The Last Post Ceremony commemorating the service of (421460) Flying Officer Archibald Pollock Smith, No. 203 Squadron, Royal Air Force, Second World War

Places
Accession Number PAFU2015/316.01
Collection type Film
Object type Last Post film
Physical description 16:9
Maker Australian War Memorial
Place made Australia: Australian Capital Territory, Canberra, Campbell
Date made 26 July 2015
Access Open
Conflict Second World War, 1939-1945
Copyright Item copyright: © Australian War Memorial
Creative Commons License This item is licensed under CC BY-NC
Copying Provisions Copyright restrictions apply. Only personal, non-commercial, research and study use permitted. Permission of copyright holder required for any commercial use and/or reproduction.
Description

The Last Post Ceremony is presented in the Commemorative area of the Australian War Memorial each day. The ceremony commemorates more than 102,000 Australians who have given their lives in war and other operations and whose names are recorded on the Roll of Honour. At each ceremony the story behind one of the names on the Roll of Honour is told. Hosted by Craig Berelle, the story for this day was on (421460) Flying Officer Archibald Pollock Smith, No. 203 Squadron, Royal Air Force, Second World War.

Film order form
Speech transcript

421460 Flying Officer Archibald Pollock Smith, No. 203 Squadron, Royal Air Force
KIA 20 March 1945
No photograph in collection – photograph supplied by family

Story delivered 26 July 2015

Today we pay tribute to Flying Officer Archibald Pollock Smith, who was killed on active service with the Royal Air Force during the Second World War in 1945.

Born in the Sydney suburb of Drummoyne on 6 December 1917, Archibald Smith was one of four children born to James and Emily Smith. He had two brothers, Ronald and James, and a sister, Ailsa.

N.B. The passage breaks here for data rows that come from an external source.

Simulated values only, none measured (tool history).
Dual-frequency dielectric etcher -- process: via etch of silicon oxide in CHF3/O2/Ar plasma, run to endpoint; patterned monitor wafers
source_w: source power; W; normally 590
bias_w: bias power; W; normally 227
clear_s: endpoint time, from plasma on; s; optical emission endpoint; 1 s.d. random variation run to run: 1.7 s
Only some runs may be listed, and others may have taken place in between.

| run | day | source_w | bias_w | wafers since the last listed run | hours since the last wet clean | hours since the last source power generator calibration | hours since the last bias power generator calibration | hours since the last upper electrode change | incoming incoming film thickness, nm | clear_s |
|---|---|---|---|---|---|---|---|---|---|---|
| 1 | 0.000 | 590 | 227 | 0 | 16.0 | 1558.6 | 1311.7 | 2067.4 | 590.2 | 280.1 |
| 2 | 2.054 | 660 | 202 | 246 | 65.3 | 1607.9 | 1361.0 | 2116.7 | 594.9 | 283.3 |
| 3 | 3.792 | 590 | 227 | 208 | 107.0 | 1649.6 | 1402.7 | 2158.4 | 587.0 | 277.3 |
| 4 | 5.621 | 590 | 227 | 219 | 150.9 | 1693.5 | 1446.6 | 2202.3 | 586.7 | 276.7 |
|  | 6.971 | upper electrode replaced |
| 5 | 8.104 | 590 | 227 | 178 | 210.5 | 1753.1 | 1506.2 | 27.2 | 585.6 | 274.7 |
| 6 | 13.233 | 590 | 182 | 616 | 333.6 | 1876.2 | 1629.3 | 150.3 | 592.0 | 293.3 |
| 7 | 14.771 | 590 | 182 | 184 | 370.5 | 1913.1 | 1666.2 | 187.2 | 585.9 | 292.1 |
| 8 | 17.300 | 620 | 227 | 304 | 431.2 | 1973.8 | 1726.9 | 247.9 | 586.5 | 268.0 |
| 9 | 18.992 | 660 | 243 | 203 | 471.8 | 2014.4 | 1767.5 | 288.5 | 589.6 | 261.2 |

Growing up, Archibald Smith attended Drummoyne Primary School and then Drummoyne Intermediate High. Later he worked as a clerk for A.J. Taylor & Sons, real estate agents in Petersham. He also worked as a sports journalist for the weekly Sydney newspaper The Referee.

At his workplace he met a girl and they became engaged, but they were not to marry; Archibald’s enlistment in the Royal Australian Air Force in January 1942 intervened.

On enlistment Smith began training as a navigator and in late July 1942 embarked for overseas service. As part of the Empire Air Training Scheme, Smith was one of almost 37,000 RAAF pilots, navigators, wireless operators, gunners, and engineers who were trained in Canada and Britain throughout the course of the war.

After further specialist training Smith was posted to No. 203 Squadron, Royal Air Force, which at that time was stationed in India.

No. 203 Squadron was at that time equipped with the two-engine Vickers Wellington medium bomber, and later the four-engine Consolidated B-24 Liberator heavy bomber. Its men undertook coastal and anti-shipping patrols over the Indian Ocean and the Bay of Bengal.

On 20 March 1945 six B-24 Liberators of No. 203 Squadron took off from their base at Kankesanthurai, on the northern coast of Ceylon, for an operation to attack shipping and port installations at Oleelheue, Banda Aceh, on the northern tip of Sumatra in the Netherlands East Indies.

During the attack the Liberator in which Archibald Smith was navigator was hit by anti-aircraft fire shortly after it had made its bombing run. The aircraft failed and crashed into the ocean. All of the Liberator’s ten crew – Smith, one Canadian and eight British airmen – were killed.

Archibald Smith was 27 years old.

In a letter to Smith’s father the commander of No. 203 Squadron wrote of Archibald’s loss:
a sad blow to the squadron … and I should like to assure you how greatly we, his comrades, in the Royal Air Force admire your son’s gallant sacrifice. Your son was greatly admired by the remainder of the crew, for his cheerfulness and efficiency.

Smith’s name is commemorated on the Singapore Memorial to the missing at the Kranji War Cemetery in Singapore, and is here on the Roll of Honour to my left, among some 40,000 Australians who died in the Second World War. His photograph is displayed today beside the Pool of Reflection.

This is but one of the many stories of service and sacrifice told here at the Australian War Memorial. We now remember Flying Officer Archibald Pollock Smith, and all of those Australians who gave their lives for their nation.

Dr Lachlan Grant
Historian, Military History Section

  • Video of The Last Post Ceremony commemorating the service of (421460) Flying Officer Archibald Pollock Smith, No. 203 Squadron, Royal Air Force, Second World War (video)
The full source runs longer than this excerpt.